This Sunday in Ukrainian port city Mariupol there was a large meeting by the local population and organized by volunteer Azov battalion. The main point of the whole meeting was the theatrical “March of the Brave” all the way to a location where Lenins statue was stood. On the location of ex-Lenin statue, a new statue was erected, it was the opening of the monument to the 10th century Slavic ruler Svyatoslav, the founder of the Rus states. Organizers of the even said there was over 5,000 activists that marched through the cities central avenue accompanied by Azov battalion fighters with burning torches and their battalion flags, probably for some dramatic and theatrical effect to the whole show.

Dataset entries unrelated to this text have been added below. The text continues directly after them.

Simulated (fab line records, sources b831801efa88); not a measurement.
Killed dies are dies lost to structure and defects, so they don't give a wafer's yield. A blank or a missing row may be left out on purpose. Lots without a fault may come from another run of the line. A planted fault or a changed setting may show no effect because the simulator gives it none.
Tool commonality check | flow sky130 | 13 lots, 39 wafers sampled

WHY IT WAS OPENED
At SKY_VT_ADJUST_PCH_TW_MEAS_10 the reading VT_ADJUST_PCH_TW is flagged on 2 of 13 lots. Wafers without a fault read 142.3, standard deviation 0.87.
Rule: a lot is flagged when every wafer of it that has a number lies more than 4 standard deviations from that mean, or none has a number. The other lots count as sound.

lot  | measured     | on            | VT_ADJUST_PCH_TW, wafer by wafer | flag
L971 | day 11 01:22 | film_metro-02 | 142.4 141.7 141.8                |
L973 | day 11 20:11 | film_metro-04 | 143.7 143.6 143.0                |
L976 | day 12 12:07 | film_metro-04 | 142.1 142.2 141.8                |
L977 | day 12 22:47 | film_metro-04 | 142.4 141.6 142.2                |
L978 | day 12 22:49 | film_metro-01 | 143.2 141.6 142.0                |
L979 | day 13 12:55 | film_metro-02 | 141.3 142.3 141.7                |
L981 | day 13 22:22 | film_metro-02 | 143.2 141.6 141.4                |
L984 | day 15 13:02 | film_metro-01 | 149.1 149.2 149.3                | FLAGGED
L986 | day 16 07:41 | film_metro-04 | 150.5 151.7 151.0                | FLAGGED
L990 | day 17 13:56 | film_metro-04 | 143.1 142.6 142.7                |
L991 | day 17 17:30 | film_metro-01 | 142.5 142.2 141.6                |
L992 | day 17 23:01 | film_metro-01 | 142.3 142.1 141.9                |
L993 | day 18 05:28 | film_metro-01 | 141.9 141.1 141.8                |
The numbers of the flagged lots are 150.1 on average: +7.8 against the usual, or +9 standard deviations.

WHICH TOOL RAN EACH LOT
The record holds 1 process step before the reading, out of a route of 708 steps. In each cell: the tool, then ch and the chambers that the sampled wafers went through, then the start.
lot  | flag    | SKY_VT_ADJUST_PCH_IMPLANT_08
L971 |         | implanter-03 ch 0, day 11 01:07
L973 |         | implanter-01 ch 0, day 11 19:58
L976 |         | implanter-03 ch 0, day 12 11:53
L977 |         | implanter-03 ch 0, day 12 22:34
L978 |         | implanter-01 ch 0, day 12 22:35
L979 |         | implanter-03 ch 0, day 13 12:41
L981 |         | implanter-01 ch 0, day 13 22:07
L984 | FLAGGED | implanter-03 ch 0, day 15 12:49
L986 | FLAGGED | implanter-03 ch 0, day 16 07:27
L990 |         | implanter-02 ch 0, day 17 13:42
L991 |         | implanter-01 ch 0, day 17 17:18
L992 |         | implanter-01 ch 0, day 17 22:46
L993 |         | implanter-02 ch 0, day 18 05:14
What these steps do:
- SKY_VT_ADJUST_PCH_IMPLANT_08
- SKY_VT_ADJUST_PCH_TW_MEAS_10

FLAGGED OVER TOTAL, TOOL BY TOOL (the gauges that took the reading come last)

By the looks of it, gathering was pretty massive and dramatic.
Марш хоробрых. Мариуполь. Азов. Начало шествия. pic.twitter.com/zsjDFZFd52
— Саша Негро (@sasha_negro) December 20, 2015
Interesting fact is that this statue opening and erection on Mariupol’s central square did not get a permission by the city authorities so it’s status for now is considered illegal.
“If they [the authorities or anyone else] are willing to demolish the monument, they are welcome to try,” Beletsky said announcing that the monument would be guarded by the Azov fighters.
The torch-lit procession dubbed “March of the brave” was later concluded with a rally called “Coming at You.”
Svyatoslav, Grand prince of Kiev
Svyatoslav, Grand prince of Kiev. The son of Igor of Kiev and Olga, Sviatoslav is famous for his persistent campaigns in the east and south, which precipitated the collapse of two great powers of Eastern Europe,Khazaria and the First Bulgarian Empire. He also conquered numerous East Slavic tribes, defeated the Alans and attacked the Volga Bulgars, and at times was allied with the Pechenegs and Magyars. In contrast with his mother’s conversion to Christianity, Sviatoslav remained a staunch pagan all of his life.